# What coat type is this?



## Ziltoid (Dec 16, 2012)

Hello,

Just curious what you would call a coat like this?

I've owned a few GSDs before and have other family and friends with them so am fairly familiar with the breed... but they have all been standard short coats or obvious long coats. My girl seems to kind of be a half and half. As you can see (assuming the photos show up, never uploaded photos before... apologies if I do something wrong :blush she has quite long hair, especially around the neck and shoulders... almost like a mane. Her hair length is noticeably longer than most Shepherds we spend time with. Not sure of the word for it but her ears don't have the fluffy-ness you usually see from long coats.

Both parents did well in shows as short coats. I don't know if it makes a difference but the dad is a German import; the mother an Australian bitch who looking through her lineage is mainly German lines.

I constantly get asked if she is a long coat... everyone who has ever owned a GSD feels the need to come up and tell me that they used to have one and love the breed... but theirs had shorter hair 

There are a few long coats at the dog park but they all tell me she is not a long coat... which I agree with... but it is also different to the short coats we bump into (or I have previously owned).

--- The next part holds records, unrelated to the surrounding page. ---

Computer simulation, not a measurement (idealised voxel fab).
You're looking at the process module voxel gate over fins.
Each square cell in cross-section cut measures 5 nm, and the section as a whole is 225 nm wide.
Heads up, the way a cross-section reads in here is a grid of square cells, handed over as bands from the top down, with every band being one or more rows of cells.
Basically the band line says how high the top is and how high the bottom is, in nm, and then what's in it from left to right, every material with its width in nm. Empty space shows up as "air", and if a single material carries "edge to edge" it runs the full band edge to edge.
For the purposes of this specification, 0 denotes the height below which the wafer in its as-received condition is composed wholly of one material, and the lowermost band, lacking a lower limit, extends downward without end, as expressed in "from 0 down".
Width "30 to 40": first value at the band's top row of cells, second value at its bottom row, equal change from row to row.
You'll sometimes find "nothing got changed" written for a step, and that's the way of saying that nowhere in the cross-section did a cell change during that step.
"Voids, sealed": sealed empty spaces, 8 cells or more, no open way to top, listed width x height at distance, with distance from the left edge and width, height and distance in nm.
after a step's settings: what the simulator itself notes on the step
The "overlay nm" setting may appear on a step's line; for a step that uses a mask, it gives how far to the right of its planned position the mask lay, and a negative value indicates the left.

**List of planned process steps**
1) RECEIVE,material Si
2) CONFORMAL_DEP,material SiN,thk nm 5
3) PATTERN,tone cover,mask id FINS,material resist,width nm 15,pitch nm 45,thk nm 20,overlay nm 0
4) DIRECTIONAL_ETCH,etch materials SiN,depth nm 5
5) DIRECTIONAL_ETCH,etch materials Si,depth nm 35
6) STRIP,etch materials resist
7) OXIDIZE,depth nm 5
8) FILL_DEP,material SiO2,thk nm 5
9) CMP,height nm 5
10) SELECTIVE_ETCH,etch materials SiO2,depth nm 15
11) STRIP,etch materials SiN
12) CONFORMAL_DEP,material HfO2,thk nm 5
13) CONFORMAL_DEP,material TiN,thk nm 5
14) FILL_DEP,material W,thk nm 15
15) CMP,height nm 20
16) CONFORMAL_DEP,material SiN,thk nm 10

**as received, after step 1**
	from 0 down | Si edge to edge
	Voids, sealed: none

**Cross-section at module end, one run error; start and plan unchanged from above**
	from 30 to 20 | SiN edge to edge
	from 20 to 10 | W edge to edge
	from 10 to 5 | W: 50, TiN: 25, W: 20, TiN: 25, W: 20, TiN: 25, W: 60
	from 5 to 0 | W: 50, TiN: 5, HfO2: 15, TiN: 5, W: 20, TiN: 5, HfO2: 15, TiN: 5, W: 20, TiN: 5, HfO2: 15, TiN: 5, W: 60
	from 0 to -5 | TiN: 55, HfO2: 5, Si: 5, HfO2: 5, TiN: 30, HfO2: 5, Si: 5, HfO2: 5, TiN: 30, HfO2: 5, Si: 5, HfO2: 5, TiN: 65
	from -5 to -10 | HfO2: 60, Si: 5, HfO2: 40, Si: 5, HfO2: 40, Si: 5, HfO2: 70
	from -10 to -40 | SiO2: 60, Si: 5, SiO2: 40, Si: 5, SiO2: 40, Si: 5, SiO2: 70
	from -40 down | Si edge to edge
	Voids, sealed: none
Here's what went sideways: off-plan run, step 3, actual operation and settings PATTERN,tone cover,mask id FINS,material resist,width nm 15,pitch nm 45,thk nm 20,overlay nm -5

How should I describe her coat? A short coat with long hair :crazy:


----------



## qbchottu (Jul 10, 2011)

Stock coat - just has a nice full coat. She is not long coat. Looks to be carrying a couple extra pounds. Lean and mean is best for long term health.


----------



## Ziltoid (Dec 16, 2012)

qbchottu said:


> Stock coat - just has a nice full coat. She is not long coat. Looks to be carrying a couple extra pounds. Lean and mean is best for long term health.


Thanks, she is supposed to be short coat... but as I said I constantly get asked if she's long coat so I started to question it myself.

Maybe I should cut her food a bit. Since the puppy turned up her exercise levels have decreased dramatically while the treats intake has increased due to my training them both together. I was kind of keeping an eye on her but figured she still had a tuck around the waist. Thank you for mentioning it, it's always easier for an outsider to pick up on weight issues :blush:


----------



## Freestep (May 1, 2011)

Yep, definitely not a longcoat. Longcoats have telltale fuzz on their ears that sticks out. A clean, smooth ear like your dog = normal coat. She just has a very full, "plush" coat.

And I agree with cutting her food back just a bit. She doesn't need to lose much, maybe about 5 lb., going by the last photo.


----------



## carmspack (Feb 2, 2011)

agreed - just a good coat , NOT long . Dog appears to be "wet" lots of extra skin around the neck area which accentuates the neck area making it look like a ruff. You can see this in your last picture where the neck puffs out . Look at the area under the tongue in the picture .


----------



## Ziltoid (Dec 16, 2012)

Thanks for your opinions guys, I hold more confidence in peoples thoughts here than the randoms i bump into while walking her.

Not that it really matters what she is; even if i was told she was a different breed, she would still be my little princess... but I've found it interesting just how different her coat is to any other GSD i've known. I've searched pictures of shepherds on the net and seen some that look similar so i guess she just has some different lines in her than most around here.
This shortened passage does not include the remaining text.